★★★★☆

<Review by: Sailesh Ghelani>

 

Directed by Stefano Sollima. Starring: Benicio Del Toro, Josh Brolin, Isabela Moner, Jeffrey Donovan, Catherine Keener, Matthew Modine

Running time: 2 hours

 

I remember the first Sicario being very intense. But I wasn’t sure if I liked it till I went back my review. I said it was one of the best films of the year and gave it five stars (Read it here). The sequel is almost as intense and also very relevant to current events.

Would Donald Trump be happy with this film? Maybe. Initially it does paint Mexican immigrants as terrorists (or are they?). But by the end of the film we find out that the American and the Mexican governments and armed forces are not particularly squeaky clean.

 

Apparently the makers of this film didn’t want to bring back Emily Blunt’s character from the first film, as they didn’t want her to be the movie’s moral compass. The audience doesn’t need one, they say. I think that’s true. Nowadays there are a lot more greys than black or whites.

In an attempt to stop the Mexican drug cartels from ferrying migrants to the US, the Secretary of Defense (Matthew Modine) calls upon the guy who doesn’t mind getting his hands dirty, Matt Graver (Josh Brolin), to orchestrate a kidnapping of drug lord Carlos Reyes’s daughter Isabel (Isabela Moner) and make it look like a rival cartel has done the deed. That way they’d fight amongst themselves instead of the Americans having to wipe them out. But, like many American military undertakings, the bravado doesn’t have the backing of sound intelligence and incisive thinking.

 

Matt’s wartime buddy Alejandro (Benicio Del Toro) whose family was killed by Carlos Reyes and so he enlists him to assist in the operation that goes sour very soon after her capture leaving Alejandro and Isabel to fend for themselves amid a political and military mess.

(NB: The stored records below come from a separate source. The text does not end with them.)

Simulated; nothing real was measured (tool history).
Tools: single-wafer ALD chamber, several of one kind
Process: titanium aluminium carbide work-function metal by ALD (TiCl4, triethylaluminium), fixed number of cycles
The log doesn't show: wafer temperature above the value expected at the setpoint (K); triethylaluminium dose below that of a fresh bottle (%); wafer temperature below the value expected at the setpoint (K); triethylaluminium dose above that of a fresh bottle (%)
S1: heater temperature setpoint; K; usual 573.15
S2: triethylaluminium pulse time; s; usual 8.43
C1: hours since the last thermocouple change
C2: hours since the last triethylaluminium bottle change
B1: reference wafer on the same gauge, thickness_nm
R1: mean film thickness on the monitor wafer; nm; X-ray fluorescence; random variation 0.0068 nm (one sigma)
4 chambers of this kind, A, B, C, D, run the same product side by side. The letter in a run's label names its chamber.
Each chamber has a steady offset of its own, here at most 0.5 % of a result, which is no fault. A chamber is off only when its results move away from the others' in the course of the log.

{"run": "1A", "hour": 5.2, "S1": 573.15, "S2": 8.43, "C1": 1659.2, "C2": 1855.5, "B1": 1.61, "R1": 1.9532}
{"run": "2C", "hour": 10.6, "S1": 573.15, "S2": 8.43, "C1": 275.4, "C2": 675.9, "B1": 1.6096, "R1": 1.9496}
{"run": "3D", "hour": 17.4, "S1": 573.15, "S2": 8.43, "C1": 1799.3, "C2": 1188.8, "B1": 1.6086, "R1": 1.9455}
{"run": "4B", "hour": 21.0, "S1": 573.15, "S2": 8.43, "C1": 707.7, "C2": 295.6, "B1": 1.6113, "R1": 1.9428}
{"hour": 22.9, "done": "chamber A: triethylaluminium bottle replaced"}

There are no real good guys in Sicario: Day of the Solidado (Sicario means ‘hit man’ and Solidado means ‘soldier’). Which is kind of fun. What it also shows us is that the enemy can come from abroad or at home. And that the migrant crisis that is the cause of so much turmoil in America right now is a real problem that needs real solutions. Immigration rules are standard all over the world for good reason. This doesn’t mean shutting anyone out. Because if things go on the way they are, human trafficking and suffering will only continue. How it is rectified, now that is the issue that divides the US.

 

There is a wonderful scene in the film where Del Toro’s Alejandro is signing to a deaf and dumb man who he wants help from. It brings a tear to your eye and tells you so much about the characters. And that’s the beauty of it all, the fact that the silences and the actions speak much louder than words. Del Toro and Moner are standouts, while Brolin loses some of his power in this one. And there’s a parallel storyline with a twist that shows us the other side of this conflict and how it affects young Americans as well.

Sicario: Day of the Solidado is the perfect antidote to the viewer tired of 3D films with superheroes and too much CGI.